Wow, what an education. Somewhat easy to understand for someone like me. I'll bookmark and refer to this article. I plan to reread.
 
So is anyone going to add gold to their portfolio?
 
So is anyone going to add gold to their portfolio?

The way I read it, he uses the term "reinflation" and a reinflationary period but never actually says we're heading for "inflation" in the classic sense. ie a lot.

Also, the subtext is that this period should last about 10 yrs. I think we should all be able to hold on. None of it sounded particularly alarmist. Yes, gold might do better than stocks but unless you go fairly big and guess right how much of a difference will it make?

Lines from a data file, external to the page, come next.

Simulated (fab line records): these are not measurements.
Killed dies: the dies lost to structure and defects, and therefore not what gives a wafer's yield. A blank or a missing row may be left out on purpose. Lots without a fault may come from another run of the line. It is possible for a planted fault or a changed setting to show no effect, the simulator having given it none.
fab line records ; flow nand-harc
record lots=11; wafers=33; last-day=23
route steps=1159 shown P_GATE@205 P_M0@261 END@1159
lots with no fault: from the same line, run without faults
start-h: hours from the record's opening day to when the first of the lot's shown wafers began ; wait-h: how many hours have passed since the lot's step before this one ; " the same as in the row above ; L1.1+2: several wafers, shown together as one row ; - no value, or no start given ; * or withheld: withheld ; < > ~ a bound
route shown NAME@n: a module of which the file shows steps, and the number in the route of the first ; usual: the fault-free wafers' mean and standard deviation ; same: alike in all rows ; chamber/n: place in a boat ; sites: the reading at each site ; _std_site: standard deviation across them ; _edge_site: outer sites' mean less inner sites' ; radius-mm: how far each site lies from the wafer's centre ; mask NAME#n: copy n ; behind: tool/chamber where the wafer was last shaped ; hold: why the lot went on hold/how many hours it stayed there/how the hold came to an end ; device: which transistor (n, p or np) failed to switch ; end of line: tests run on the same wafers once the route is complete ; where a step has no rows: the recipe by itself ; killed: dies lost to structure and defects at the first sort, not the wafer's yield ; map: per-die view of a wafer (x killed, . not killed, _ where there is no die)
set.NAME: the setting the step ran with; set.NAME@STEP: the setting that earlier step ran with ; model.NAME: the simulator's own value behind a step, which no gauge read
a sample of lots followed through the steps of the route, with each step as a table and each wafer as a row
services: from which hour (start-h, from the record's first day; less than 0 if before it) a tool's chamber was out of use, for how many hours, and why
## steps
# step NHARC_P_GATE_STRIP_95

Unless I misread him.....?
 
The “Permanent Portfolio” came to mind when I read the piece (not advocating for or against).
 
Kevink, thanks for the post. I read the link and while I didn't follow completely all the details, I noted the similarities between the period following crash of 29/30 and our own crash of 08/09. I have noted that people who lived through the depression were affected for the rest of their lives and suspect that we will be affected in much the same way. Of course I have been wrong before, could be wrong about this also. :)
 
You've said about 4 different ways that it's interesting in worth a read, but not a single bit of a summary. Could you please provide one?
 
You've said about 4 different ways that it's interesting in worth a read, but not a single bit of a summary. Could you please provide one?
I'm curious too. I only skimmed, but it struck me as a reasonable and insightful analysis of business cycles. I'm less convinced this leads to anything actionable. I'll try a more thourough read later, or maybe we'll get more insights along the way.

-ERD50
 
Thanks for the heads up.

This looks like a continuation of a longer discussion by Dalio and his views on the economy and investing. He wrote a book (h/t NW-Bound, here), the book can be downloaded in PDF without cost directly from his website, here. Although the table of contents says over 400 pages, it’s really about a 30 page analysis and the rest is appendices and data. Highly recommended for anyone who wants some more depth to the LinkedIn post in the OP.
 
You've said about 4 different ways that it's interesting in worth a read, but not a single bit of a summary. Could you please provide one?
Lack of economic growth will lead to zero level interest rates in the US, Euro area and Japan are already there. The sum of outstanding debt, continuing deficits and unfounded liabilities will lead to monetaziton of debt in the US and other developed economies. This will result in currencies losing value. Gold as a portfolio holding will provide substantial real return during that period.
 
... Dalio seems to me to be as good as it gets in providing deeply informed actionable advice. ...
Does he have a multi-year history of accurate predictions and few failed predictions? IOW a complete score card?

Until I see that kind of data I ignore the babble of noise from the gaggles of prognosticators. And I haven't seen that data from any of them yet.
 
Can we use money to keep score?

Dalio started his hedge fund Bridgewater Associates out of his apartment in 1975. It became the world's largest hedge fund in 2005. His net worth is currently $18.4 billion.

Nobody can be 100% right, but Dalio is more often right than wrong judging from that record.

Now, there are people who make more money, such as Bill Gates or Bezos, but the latter make money from running businesses, and not from pure investing.

To know more about Dalio, read: https://en.wikipedia.org/wiki/Ray_Dalio.


PS. What I like about Dalio is that he runs his firm in a very democratic manner. Employees are allowed to challenge his views and to present their own analysis for all to hear.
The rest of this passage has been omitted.